London 02/02/2016 - BHP Billiton is under pressure to cut its dividend after it was downgraded by ratings agency Standard & Poor, analysts said.

S&P lowered the rating on the Australian miner's senior secured notes to A from A+ and on its subordinated notes to BBB+ from A-. The agency may lower its ratings one notch further after BHP releases its earnings on February 23.

This followed a report from ratings agency Moody's, which placed BHP under review for a possible downgrade.

For BHP Billiton to hold onto its ratings, which are still the highest in the sector, significant counter-measures are needed. The obvious resolution would be to cut its dividend policy, analysts said.

"The company is highly protective of its balance sheet and rating, which can only mean one thing and what people have been saying for a long time - the dividend is unsustainable and is vulnerable to a cut. The question is by how much," SP Angel said in a note on Tuesday.

BHP Billiton is "committed to a progressive dividend policy", it said in a financial review in November, despite a 52-percent slump in full-year profits.
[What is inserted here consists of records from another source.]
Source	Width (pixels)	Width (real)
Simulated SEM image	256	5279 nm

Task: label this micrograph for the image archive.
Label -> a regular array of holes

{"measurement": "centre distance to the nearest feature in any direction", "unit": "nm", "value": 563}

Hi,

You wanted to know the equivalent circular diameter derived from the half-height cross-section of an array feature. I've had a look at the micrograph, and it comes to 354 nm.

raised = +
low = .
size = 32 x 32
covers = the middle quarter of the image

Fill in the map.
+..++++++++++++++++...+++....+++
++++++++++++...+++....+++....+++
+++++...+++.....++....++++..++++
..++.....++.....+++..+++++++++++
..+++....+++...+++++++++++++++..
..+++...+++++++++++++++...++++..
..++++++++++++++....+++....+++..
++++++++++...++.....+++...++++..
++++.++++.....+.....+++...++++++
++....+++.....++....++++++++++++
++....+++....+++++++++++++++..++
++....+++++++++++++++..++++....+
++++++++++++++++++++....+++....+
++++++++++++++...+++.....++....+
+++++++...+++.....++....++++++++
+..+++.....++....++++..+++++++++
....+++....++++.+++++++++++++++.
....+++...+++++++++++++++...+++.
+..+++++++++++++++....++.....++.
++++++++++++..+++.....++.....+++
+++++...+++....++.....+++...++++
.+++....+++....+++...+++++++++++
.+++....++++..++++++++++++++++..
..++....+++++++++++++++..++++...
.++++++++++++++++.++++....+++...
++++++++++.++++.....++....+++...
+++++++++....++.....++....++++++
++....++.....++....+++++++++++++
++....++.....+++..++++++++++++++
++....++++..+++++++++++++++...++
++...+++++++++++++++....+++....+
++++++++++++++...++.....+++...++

The miner intends to at least maintain or steadily increase the dividend at each half-yearly payment. The full-year 2015 dividend was up two percent on the previous year at 121 cents per share.

But the company has become a victim of its own success, with growth in the dividend outpacing its ability to increase earnings, particularly while commodity prices have been on a downward trajectory, Investec said.

"Our forecasts for BHP assume a dividend payment regime based on a 25 percent pay-out ratio on sustainable operating cash flows[, which] would offer a resilient minimum base for ongoing shareholder returns, while returning BHP to pay-out ratios akin to historical levels," it added.

Investors have become increasingly nervous - BHP Billiton's share price on the London Stock Exchange (LSE) was down 6.89 percent at 631.4 pence, considerably lower than the 1,484.5p it traded at this time last year.

Last month it warned of further impairment charges for its current fiscal year, expecting its underlying attributable profit in the half year ended December 2015 to include additional charges of $300-450 million related to redundancies, inventory writedowns and global royalty and taxation matters.